Online Vs Traditional Education Degree

In 2018, the National Center for Education Statistics (NCES) reported that there were more than 4,000 colleges and universities that existed in the United States.  During that year, enrollment nearly reached 20 million,  with a percentage of these students seeking a degree in education.

 

For many college-bound U.S residents who plan to pursue a degree in education, both online and traditional degrees are appealing options for many reasons. Whether you decide to physically walk through the door of a classroom or log-in from the comfort of your own home, when making this important decision regarding your education, it is necessary to review what these two different types of learning experiences entail.

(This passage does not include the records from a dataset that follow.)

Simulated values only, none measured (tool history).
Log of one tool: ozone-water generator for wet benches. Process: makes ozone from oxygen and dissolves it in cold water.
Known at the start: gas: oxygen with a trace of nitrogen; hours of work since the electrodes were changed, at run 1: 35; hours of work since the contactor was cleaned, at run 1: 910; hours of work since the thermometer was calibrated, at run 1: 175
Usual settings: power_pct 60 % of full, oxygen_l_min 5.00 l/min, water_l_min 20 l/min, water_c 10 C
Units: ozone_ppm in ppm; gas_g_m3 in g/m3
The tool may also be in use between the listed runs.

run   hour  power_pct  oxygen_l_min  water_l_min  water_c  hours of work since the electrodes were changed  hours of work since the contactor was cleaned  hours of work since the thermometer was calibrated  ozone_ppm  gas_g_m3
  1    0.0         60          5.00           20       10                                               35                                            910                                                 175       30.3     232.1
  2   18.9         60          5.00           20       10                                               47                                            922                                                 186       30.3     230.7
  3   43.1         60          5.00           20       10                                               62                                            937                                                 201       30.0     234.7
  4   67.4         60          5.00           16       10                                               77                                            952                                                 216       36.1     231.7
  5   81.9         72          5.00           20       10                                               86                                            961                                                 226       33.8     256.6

What should students consider when seeking an online or traditional degree?

Cost of attendance

 

Traditional: The cost of a traditional college degree, at the very least, will factor in tuition, room and board and books. Depending on a student’s circumstances, they may also have to cover the cost of travel, equipment and additional fees, such as an activity fee.  Students will also want to consider the type of degree they wish to pursue. For example, the cost of an Associate’s, Bachelor’s, Master’s and Doctorate will differ, as additional courses will need to be taken depending on the degree.

 

Online: Similar to a traditional degree, there are a number of things that factor into the cost of an online college education, but when pursuing an online degree, the cost can be significantly less than a traditional degree. This is partly because online degrees do not require students to pay certain costs. For example, room and board and travel are not included in the cost of an online degree because students do not need to travel to class or live on campus in student housing. Not having to cover these two costs can easily save a student thousands of dollars each year.

 

Flexibility

 

Traditional: A traditional degree will require students to take traditional college course where students attend a class that is scheduled at the same time every week. When you have to attend class at a specified time every week, there is little to no flexibility in your schedule because that time has been claimed. This can potentially present some difficulties when trying to find a job, study or simply spend time with friends and family.

 

Online: Many of the courses that students take, online and traditional, may consist of weekly assignments, assigned readings, quizzes and exams. But the major difference between the courses that people take when pursuing an online and traditional degree is that online classes are often structured in a way that doesn’t require students to be in attendance at a scheduled time every week. Depending on the course, you may find that there are only due dates that need to be adhered to, but students will be able to complete the course at their own pace.

 

Course/program availability

 

Traditional: Many students will have already decided what type of degree they want to pursue before they enter college. When considering a traditional degree in education, you will have many colleges and universities to choose from, as many institutions across the U.S. offer this is as a degree option.

 

Online: Online degrees may not be an option if you wish to pursue a particular career. And even if the program you are interested in is available online, you may not find that it is an option at every university or certain courses are just not available to you in that class format. For those toying around with the idea of an online degree in education, you’ll find an online degree is a possibility, but it won’t be possible at every college and university.

 

Accreditation

 

Traditional: Accreditation, which refers to the quality of education that institutions of higher education provide,  is important to consider because it will affect your education, your skills and your ability to find a job once you complete your program. Luckily, many of the institutions that offer traditional college courses are accredited.

 

Online: Online degree programs may be accredited, but this doesn’t mean it is the accreditation that will get you a job as an educator once you graduate. You’ll have to pay special attention when the online college is not an extension of an accredited campus-based college or university because an employer may question if you have the knowledge and skills necessary to succeed.

 

The U.S. Department of Education can help students confirm if the college or university they are interested in attending is accredited.

Are you a good fit for an online or traditional degree?

Each type of college degree will offer students a different learning experience. The flexibility and affordability that online degrees offer students may make people want to pursue this type of degree, but this option is not for everyone. Many people have found that online degrees are better suited for someone who is disciplined and capable of effectively managing their time because even though students don’t have to physically attend class, there are important dates and deadlines to keep in mind.

 

A traditional teaching or education degree is the route that many people choose. This class structure is very similar to that of the classes you have taken your whole life. The only difference is rather than having class every day for 7 to 8 hours a day, you’ll have different classes you take throughout the week at scheduled times. If certain aspects such as affordability and flexibility are not of concern, a traditional degree may be the best option for you.

 

Deciding what type of education you want is the first step toward obtaining your degree in education. Whether you are a first-time college student or returning to the world of academia, you have two options that offer different learning experiences. Ultimately, the decision is up to you, but it is important to fully understand if an online degree or a traditional degree will best suit your goals and needs.